‘Lesson’ backfired for Democratic leaders

You’ve got to give Howard Dean credit for chutzpah if nothing else.

But he might want to wonder if the White House is worth fighting with your own folks over a few (million) shekels.

The Democratic National Committee chairman has finally realized that his effort to teach state Democratic parties a lesson has backfired and he must prevent his spat with Michigan and Florida from ruining the party’s national convention.

If not, the Democrats face the kind of convention that could both badly split the party and provide a televised drama that might well make millions of voters reconsider their initial inclination to toss the Republicans from power.

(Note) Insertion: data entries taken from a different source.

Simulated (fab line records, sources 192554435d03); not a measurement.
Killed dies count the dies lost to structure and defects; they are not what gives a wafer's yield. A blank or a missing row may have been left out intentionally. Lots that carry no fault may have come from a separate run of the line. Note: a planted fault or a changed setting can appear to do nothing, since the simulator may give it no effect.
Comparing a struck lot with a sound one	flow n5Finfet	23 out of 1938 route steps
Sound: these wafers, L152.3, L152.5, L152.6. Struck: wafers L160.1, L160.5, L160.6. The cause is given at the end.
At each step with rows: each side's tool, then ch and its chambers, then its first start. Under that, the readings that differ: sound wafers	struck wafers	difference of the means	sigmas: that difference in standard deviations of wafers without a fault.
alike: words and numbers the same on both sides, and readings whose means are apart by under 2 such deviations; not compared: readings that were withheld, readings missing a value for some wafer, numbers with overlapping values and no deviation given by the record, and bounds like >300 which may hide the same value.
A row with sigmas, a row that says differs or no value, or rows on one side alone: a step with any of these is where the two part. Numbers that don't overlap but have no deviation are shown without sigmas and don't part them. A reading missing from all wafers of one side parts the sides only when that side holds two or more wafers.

Sen. Hillary Rodham Clinton’s Texas and Ohio victories made clear that the Democrats must deal with the Florida and Michigan problem sooner rather than later. Dean now wants each of them to have “do over” votes to pick the convention delegates he stripped from them. But he insists that because the state parties created the problem to begin with, they must pay the many millions of dollars such primaries or caucuses would cost.

Dean, who has been known to let out a scream or two, might have been doing just that when Clinton’s victories forced him to reconsider his position that Florida and Michigan didn’t deserve representation.

If Dean can’t orchestrate a solution, then he could preside over the kind of divisive convention fight that has not been seen in almost a century, and make GOP nominee-in-waiting John McCain very happy. But this time there would be television cameras to capture every moment. That would generate wonderful TV ratings but probably split the party badly – and turn off independent voters – heading into the November election.

For those of you who have been visiting Venus, Dean and his DNC decided to teach Florida and Michigan a lesson. Those states held their primaries before he said they could, so he and the DNC ruled their votes would not pick any delegates. It was an easy decision at the time last year.

The DNC made an example of Florida and Michigan so that other states would not in the future challenge its authority. Editorialists applauded the DNC for bringing order to the chaotic process. Everyone expected Clinton would sew up the nomination early. It was assumed that she would then, as the leader of the party, magnanimously seat those states’ delegations and the whole problem would go away.

But a funny thing (well, not to Dean and the DNC) happened on the way to the convention. Obama became a serious rival for the nomination, and the primaries took on a whole different look. This nomination fight could well go for months and perhaps all the way to the Aug. 25-28 convention in Denver. It is impossible to imagine the Democratic Party – the folks whose mantra is “count every vote” – will allow just 48 states to pick the nominee.

Clinton won the Florida and Michigan primaries easily, but no candidates campaigned in either state, per the DNC rules. In Michigan, Obama’s name wasn’t even on the ballot. But Clinton got no delegates for her trouble. Her supporters now say the results from those primaries should count, even though that would mean Obama would be penalized for following party rules and staying out.

The easy way out would be to get all sides to agree to split the Michigan and Florida delegates. But why would Clinton or Obama sign a deal that gave the other an edge?

What’s left is a “do over.” It seems highly unlikely that either state legislature would hold another primary, because that would cost taxpayers millions.

The likely alternative is some sort of primary or caucus run by the Democratic Party. Those, too, would be expensive, and the Democrats would have to pay for them. But Dean wants the state parties to pay and they say they don’t have the money. Dean says the DNC needs its pennies to fight those big, bad Republicans.

Of course, given the prolific fundraising the Democrats have demonstrated this year, some fat cat might write a check to finance the whole thing. But that could have its own down side in media coverage, not to mention whether such a donation would be legal. After all, we’ve never been here before.

But one thing is certain. If the Democrats don’t get the problem behind them, they will have to pay the piper at the convention with a credentials-fight Armageddon. Teaching the states a lesson probably doesn’t seem like such a good idea now, does it, Howard?